• A total of 122 countries additionally highlighted that Australia needs to better protect people's rights. (AP)Source: AP
A United Nations hearing this week saw the Australian Government challenged over its lack of progress in reducing the rates of Aboriginal and Torres Strait Islander incarceration.
Brooke Fryer

21 Jan 2021 - 5:04 PM  UPDATED 21 Jan 2021 - 5:04 PM

Australia has been slammed over its treatment and acknowledgment of First Nations people at the United Nations on Wednesday night. 

More than 30 nations - including Canada, France, Germany, Italy, Poland and Mexico - called on Australia to raise the age of criminal responsibility from 10 to 14, in line with the recommendations from the United Nations Committee on the Rights of the Child.

A decision on this was deferred by the council of attorneys-general last year, who said more work was needed to be done on what the age should be lifted to.  

Nolan Hunter, Amnesty International Australia Indigenous Rights Lead, told NITV News that policies around Australia’s age of criminal responsibility were “outdated” and a "legacy of Colonialism". 

“What's more worrying is to allow it to continue and the acceptance of this where kids as young as ten years old are being thrown in jail,” he said.  

“The culture of the community in Australia and more so the government is the attitude that there isn't a problem or to recognise this as a serious issue.” 

Azerbaijan said at the hearing that "racism towards Indigenous people is deep-rooted” in Australia, while Belarus raised concerns that Australia is “dodging its obligations to Indigenous people.”

El Salvador urged Australia to "step up your action to promote the Human Rights of Indigenous people."

The questioning came as part of the United Nations human rights council’s universal periodic review process, a hearing which happens every four and a half years, this year held In Geneva via video link.  

The recommendations heard at the hearing do not have to be implemented by Australia, and there is no measure of prosecution if Australia fails to adopt such recommendations.

Elaine Pearson, director of Human Rights Watch Australia, told NITV News this hearing was Australia’s opportunity to step up.

“It would be a real slap in the face if the government simply ignores those recommendations or rejects them outright, so I think the government should really seize on this as an opportunity,” she said.
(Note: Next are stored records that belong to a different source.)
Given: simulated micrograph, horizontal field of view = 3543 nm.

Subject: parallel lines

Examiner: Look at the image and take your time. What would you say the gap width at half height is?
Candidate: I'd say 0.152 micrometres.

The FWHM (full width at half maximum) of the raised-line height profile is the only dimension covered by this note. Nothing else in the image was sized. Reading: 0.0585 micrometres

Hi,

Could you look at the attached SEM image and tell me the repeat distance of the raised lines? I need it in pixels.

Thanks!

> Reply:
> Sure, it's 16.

Representing Australia at the UN, Andrew Walter, Professor in International Relations at the University of Melbourne, said the Closing the Gap strategies were a step forward in recognising the rights of Indigenous Australians. 

"Challenges remain in relation to improving the lives of indigenous Australians and reducing their overrepresentation in the criminal justice system,” he said.

“By acknowledging this the Australian government has formed a partnership with Aboriginal and Torres Strait Islander people as part of the national agreement on closing the gap."

In submissions prior to the hearing, the Australian government acknowledged the “need to do better” to address the inequalities faced daily by First Nations people.

It also said Australia had made “significant achievements” in the realisation of human rights since its last Universal Periodic Review in 2015.  

“These include significant investments addressing family and domestic violence, human trafficking and modern slavery and the legalisation of same-sex marriage,” it said in a submission to the review.

But for Aboriginal people, this isn't enough.

Mr Hunter said much more needs to be, with only two of the seven Closing the Gap targets on track to be met.

“At the heart of all this, the Australian community are getting behind raising the discussion and attention to this discrepancy in the Australian community and reconciliation movement is really trying to change much of that.” he said.

Australia 'needs to step up'

Sweden and the United Kingdom probed Australia on what measures were being taken to reduce the over-representation of First Nations peoples in prison.

Aboriginal and Torres Strait Islander peoples make up 3.3 per cent of the general population while accounting for 28 per cent of the prison population.

Priscilla Atkins, Chair of the National Aboriginal and Torres Strait Islander Legal Services (NATSILS), said there wasn’t much reaction from Australia during the hearing.

“We didn’t really quite see a strong response,” she said.

Ms Atkins said other areas of life were probed by the UN Member states in relation to the rights of Australia’s Aboriginal and Torres Strait Islander peoples.

“One was the constitutional recognition, the voice to parliament, co-define the United Nations Declaration of the Rights of Indigenous Peoples in the justice system, and also the incarceration rate within Australia,” she said.

She said that it was “disappointing for Australia” to have countries from across the world questioning its treatment of its First Nations peoples.

“I know there is work that is happening, but Australia really needs to step up to the mark and put measures in place to make those changes… states and territories need to be held accountable for that,” she said.

Ms Atkins said she hopes the Australian Government will respond to the recommendations and “be focused on their commitments in working in partnership with the coalition of peaks in Closing the Gap”.

“We really want the Government to take on board what the rest of the world is saying,” she said.

A total of 122 countries at the hearing additionally highlighted that Australia needs to better protect people's rights.